Then it’s Saturday and I’ve been in Athens for maybe 10 hours and then I go to the gym. I will be going to the gym every day while I’m here, maybe five to six times a day actually, because I have nothing else to do, so I’ll write about it at a different stage.
Then I go to see Madonna.
I arrive at the Olympic Stadium along with another 74,999 punters and I wait for my friend Christina, but Christina is always late so I’m stood outside there waiting for 45 minutes. And I don’t know if everyone is suddenly gay in Athens or it’s just because of where I am, but everyone is suddenly gay in Athens. Is it wrong that I kinda like this? At the time when I moved away – in 1998 – I can honestly say that no one was openly gay here. But now they seem to be. Which can only be good.
Then Christina decides to turn up and then we go in. I like how I wrote this sentence nicely succinct there, like the whole process of trying to go in didn’t take 1.5 hours, but anyway.
Then we’re in and we may have tickets for the arena instead of seats around the stadium, but unfortunately we’re in something called “Pitch B” as opposed to “Pitch A” where all the action is going on. I.e. we’re quite far back.
Anyway, then Robyn comes on to support but sadly Robyn is completely unknown in Greece and I’m the only one who cares, and then Madonna comes on and plays her songs. I think I can make her out somewhere in the distance.
The highlight of this concert for me, however (apart from She’s Not Me) are the people around me. I’m not even going to pretend I’m surprised by this, but I think I’m surrounded by the two worst groups of people in the whole stadium. This is of course an exaggeration and they probably thought the same of me, but there you go. This is my blog.
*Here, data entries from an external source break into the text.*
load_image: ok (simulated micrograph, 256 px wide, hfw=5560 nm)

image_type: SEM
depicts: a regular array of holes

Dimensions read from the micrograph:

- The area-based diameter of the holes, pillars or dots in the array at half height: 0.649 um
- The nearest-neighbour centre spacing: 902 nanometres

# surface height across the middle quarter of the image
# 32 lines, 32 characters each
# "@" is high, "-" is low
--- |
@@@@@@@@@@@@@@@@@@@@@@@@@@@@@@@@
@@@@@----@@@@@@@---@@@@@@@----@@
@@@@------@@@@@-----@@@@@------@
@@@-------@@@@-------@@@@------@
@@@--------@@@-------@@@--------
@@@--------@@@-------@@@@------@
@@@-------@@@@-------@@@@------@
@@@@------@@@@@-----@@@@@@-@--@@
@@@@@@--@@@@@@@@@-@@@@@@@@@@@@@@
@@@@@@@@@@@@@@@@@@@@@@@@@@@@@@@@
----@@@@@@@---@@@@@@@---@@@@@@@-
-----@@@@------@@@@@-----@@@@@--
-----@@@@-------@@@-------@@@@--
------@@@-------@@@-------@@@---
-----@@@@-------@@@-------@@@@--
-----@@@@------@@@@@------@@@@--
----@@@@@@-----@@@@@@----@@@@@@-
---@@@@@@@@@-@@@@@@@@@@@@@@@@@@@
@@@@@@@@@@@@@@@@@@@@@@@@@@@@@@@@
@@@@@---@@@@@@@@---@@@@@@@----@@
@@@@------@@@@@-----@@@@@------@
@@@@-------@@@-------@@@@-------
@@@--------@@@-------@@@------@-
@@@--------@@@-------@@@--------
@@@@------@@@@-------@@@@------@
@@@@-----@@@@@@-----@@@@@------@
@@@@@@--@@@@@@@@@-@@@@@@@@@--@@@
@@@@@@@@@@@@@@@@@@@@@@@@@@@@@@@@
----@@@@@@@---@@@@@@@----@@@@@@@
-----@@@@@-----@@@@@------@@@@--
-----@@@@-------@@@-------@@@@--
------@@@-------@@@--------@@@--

In front of me, there is a full-on family from the Northern suburbs of Athens (i.e. rich), with (a) minimal interest in the concert itself and (b) maximum interest in telling everyone they know that they went to see Madonna. They stay immobile during the whole show, which I suppose makes sense, because a tied sweater around the shoulders can get easily messed up / ruffled if you move.
On my right hand side there are two girls (women?), late 20’s, immobile as well, but also very bitter. They stand there with their arms crossed and they only occasionally break the character of “I’m not impressed” to glance over at me in a disapproving way. Because I act like I want to be there. The best moment occur, when:
At one point one of them decides to take her own back I guess, and starts dancing, no wait, elbowing me as some form of revenge I guess. What she doesn’t realize is that, a) I don’t mind at all, I go to concerts and expect people to bump into me, jump up and down and generally invade my space. That’s why I wear insanely bad clothes that I don’t care if they get destroyed, and don’t put anything in my pockets, in case I lose it. Regardless, because she’s doing this on purpose I’m a bit annoyed (not much) and form the following dialogue on my head:
Me: Have you ever been to a concert before? You know people are expected to move, right?
Her: Something rude and bitter
Me: It seems that you require a few slaps and I’m very willing to give you them. And don’t think that you won’t because you’re a girl.
(This much is true: I’m small and I’m gay so all rules that apply to men hitting women are surely not valid in my case).
Then nobody hits anyone, then we go home.